Most of the drama last night centered around who would be forced into a runoff and who would clear the 50% plus one hurdle to avoid the continued slugfest. No matter which side you were pulling for, runoffs are usually not great for PACs and individual donors to campaigns because the only guarantee is that they will be expensive! And for candidates, it’s all about turning out and getting out their vote. There is little participation in primary run-offs…
Run-off election date is set for Tuesday, May 24.
Attorney General Ken Paxton (42.7%) vs. George P Bush (22.8%). George P’s late gamble to go negative on former Supreme Court Justice Eva Guzman worked to knock her out of the race.
General Land Office: Senator Dawn Buckingham, who is leaving the Senate, received 42 % of the vote and should handily survive a run-off.
Senate District 24 (several counties West and South of San Antonio): former Senator Pete Flores, a favorite of Lt. Governor Dan Patrick, garnered 46% of the vote and will square off against Raul Reyes (32.8%) who has a high name ID from his previous attempts at the Congressional seat that overlaps much of the Senate District.
Senate District 27 (D seat in The Valley – formerly held by Eddie Lucio): Morgan LaMantia faces Sara Stapleton-Barrera with only 408 votes separating their primary efforts.
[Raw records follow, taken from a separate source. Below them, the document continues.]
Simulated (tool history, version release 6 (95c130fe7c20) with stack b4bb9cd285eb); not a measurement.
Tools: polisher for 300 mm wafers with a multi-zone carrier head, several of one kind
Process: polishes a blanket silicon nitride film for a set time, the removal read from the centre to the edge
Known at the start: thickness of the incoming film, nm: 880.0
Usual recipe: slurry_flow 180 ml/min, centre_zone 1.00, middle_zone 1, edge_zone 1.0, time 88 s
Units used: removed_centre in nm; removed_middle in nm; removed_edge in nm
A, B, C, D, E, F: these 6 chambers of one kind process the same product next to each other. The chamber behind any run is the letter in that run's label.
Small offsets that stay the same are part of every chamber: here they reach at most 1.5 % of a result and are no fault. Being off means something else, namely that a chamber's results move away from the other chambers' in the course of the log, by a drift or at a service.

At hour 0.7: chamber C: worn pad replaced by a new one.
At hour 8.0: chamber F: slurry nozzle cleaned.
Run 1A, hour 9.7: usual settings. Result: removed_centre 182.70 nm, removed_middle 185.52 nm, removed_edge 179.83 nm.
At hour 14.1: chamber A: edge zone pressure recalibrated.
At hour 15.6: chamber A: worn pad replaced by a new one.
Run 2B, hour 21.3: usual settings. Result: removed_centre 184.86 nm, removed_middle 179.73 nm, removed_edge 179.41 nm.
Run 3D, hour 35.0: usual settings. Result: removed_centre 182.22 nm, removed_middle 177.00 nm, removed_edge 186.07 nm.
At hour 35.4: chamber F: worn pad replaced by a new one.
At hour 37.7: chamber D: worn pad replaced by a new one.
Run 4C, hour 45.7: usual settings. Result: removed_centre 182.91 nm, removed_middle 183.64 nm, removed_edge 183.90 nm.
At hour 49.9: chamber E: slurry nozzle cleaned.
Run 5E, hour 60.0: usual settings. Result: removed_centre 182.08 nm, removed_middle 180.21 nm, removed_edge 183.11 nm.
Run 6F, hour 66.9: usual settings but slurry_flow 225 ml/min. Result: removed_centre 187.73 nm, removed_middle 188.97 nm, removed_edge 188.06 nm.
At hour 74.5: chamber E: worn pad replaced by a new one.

HD 12 (College Station): Speculation that long-time state rep Kyle Kacal 47.2%) would end up in a runoff versus Ben Bius (41.6%) proved correct.
HD 19 (north and west of Austin): Grudge match between former Austin City Council member Ellen Troxclair (38.3%) and former Austin Police Officer Jordan Berry (35.4) continues….
HD 52 (Georgetown/Round Rock): Senate staffer Caroline Harris (31.4%) will face Patrick McGuiness (35.1%). Interestingly, inside baseball rumors predicted a run-off between Harris and the other former Legislative staffer in the race, Nelson Jarrin (25.8%)….Not to be.
HD 60 (Mineral Wells). All around good guy Glenn Rogers (43.7%), technically the incumbent, will face well-funded Mike Olcott (36.1). After redistricting, this was basically an entirely new, mostly rural, district. Rogers worked his tail off and isn’t done yet.
HD 73 (New Braunfels): Son of a former state rep, Barron Casteel (45.6%), gets to continue his fight against Carrie Isaac (44.8%), wife of a former state rep. Both candidates have strong name I.D. in this race.
HD 91 (Ft. Worth): House Public Health Committee Chair, Stephanie Klick (49.0%) almost outlasted her several opponents but unfortunately must continue on against David Lowe (39.1%).
Controversial Agriculture Commissioner Sid Miller brushed off his opponents with 58.5 percent of the vote.
SD 11: (Lake Jackson and environs) Former House member Mayes Middleton, who chased off long serving Senator Larry Taylor when he announced his candidacy, won the election outright with 56.6% percent.
HD 14 (College Station): Incumbent and perpetually embattled John Raney survived again with 57.1%.
HD 31 (Rio Grande Valley). Party switching Ryan Guillen won the Republican Primary with 59% of the vote.
HD 63 (Sherman): Despite rumors of his imminent demise, incumbent attorney Reggie Smith held on 58.7%
HD 64 (Denton): Veterinarian Lynn Stucky (50.3%) squeaked it out!
HD 79 (El Paso): In a nasty battle against two incumbents paired through redistricting, Claudia Ordaz Perez handily defeated Art Fiero 65.1% to 34.9%.
HD 138 (Houston): Incumbent Lacy Hull easily won 65.5% despite some tough competition.
We will keep you updated with the never-ending political cycle!